It’s kind of hard to slot a man who is editor-at-large of one of the world’s top tech magazines; a freelance reporter for the BBC; head of digital at a creative agency dealing with fashion brands; undercover war correspondent in Afghanistan and Iran; founder of a company called Dangerous Precedent and part-time long-distance marathon runner. Much of it concurrently.

And all of it very successfully.

Ben Hammersley’s most direct contribution to our lives is actually only a blip on his career chart – as inventor of the word Podcast, a mashup of ipod and broadcasting that he first used in The Guardian in 2004.

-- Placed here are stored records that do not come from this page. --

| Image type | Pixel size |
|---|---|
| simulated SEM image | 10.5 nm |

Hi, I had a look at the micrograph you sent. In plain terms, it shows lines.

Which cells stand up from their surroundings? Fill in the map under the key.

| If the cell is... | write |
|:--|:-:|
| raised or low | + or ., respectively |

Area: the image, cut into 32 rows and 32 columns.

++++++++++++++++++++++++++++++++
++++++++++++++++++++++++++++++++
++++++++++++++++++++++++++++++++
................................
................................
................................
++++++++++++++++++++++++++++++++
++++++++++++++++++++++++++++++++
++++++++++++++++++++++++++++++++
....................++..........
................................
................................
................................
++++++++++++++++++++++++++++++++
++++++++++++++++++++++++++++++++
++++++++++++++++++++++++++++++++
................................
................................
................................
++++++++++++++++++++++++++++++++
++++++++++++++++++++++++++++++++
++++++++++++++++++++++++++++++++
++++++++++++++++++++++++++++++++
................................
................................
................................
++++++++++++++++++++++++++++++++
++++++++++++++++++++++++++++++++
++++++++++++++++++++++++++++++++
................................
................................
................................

He also pioneered multimedia reporting for the BBC on assignment in Turkey, being the first to report for television, radio, Twitter, Facebook and YouTube equally. Earlier, he’d started out at 21 as the Internet correspondent for The Times when the internet was just taking off between 1997-2000, then moved to The Guardian where he designed and built the weblogs network as well as the political discussion site Comment is Free. 

Mostly, though, he has a knack for being in the right place at the right time – one that, it turns out, is no accident. “If you wait for people to ask you to go to a war, or to write a book, or to present a TV show, then you’re going to be waiting forever,” he said in an interview to an online blog. “My philosophy has always been that you have to just go and do it. And then once you’ve done it once, then you become that thing.”

That meant that when he wanted to be a war correspondent, he didn’t wait to be commissioned. Having sold his editors a story about Internet cafes being in trouble in Afghanistan or the place of the Internet in Iranian society, he travelled to both cities and explored the region. That gave him the confidence to ‘send himself’ to Burma and Pakistan to do pure news stories. The confidence wasn’t misplaced. He travelled undercover to Burma having scored an interview with Burmese opposition leader and Nobel laureate Aung San Suu Kyi in 1999, for which he was later banned from Burma. He photographed the Hezbullah in Beirut, lived amid Philippine troops in Mindanao and has travelled to places others would be content to abandon at the height of their danger.

Today, his phenomenal understanding of technology and human behaviour makes him one of the world’s most coveted speakers on the effects of the internet and digital networks on global politics and culture. He teaches in London and Barcelona, is the Prime Minister’s Ambassador to TechCity (London’s Silicon Valley), and one of the four members of the European Commission’s High level Expert Group on Media Freedom – at the heart of some of the world’s most vociferous debates on internet freedom. He’s authored five books on internet technologies, with a sixth releasing this year.

But he’s still bemused when Financial Times calls him the “guru of the digital age”. That distinction, for him, probably goes to his iPhone.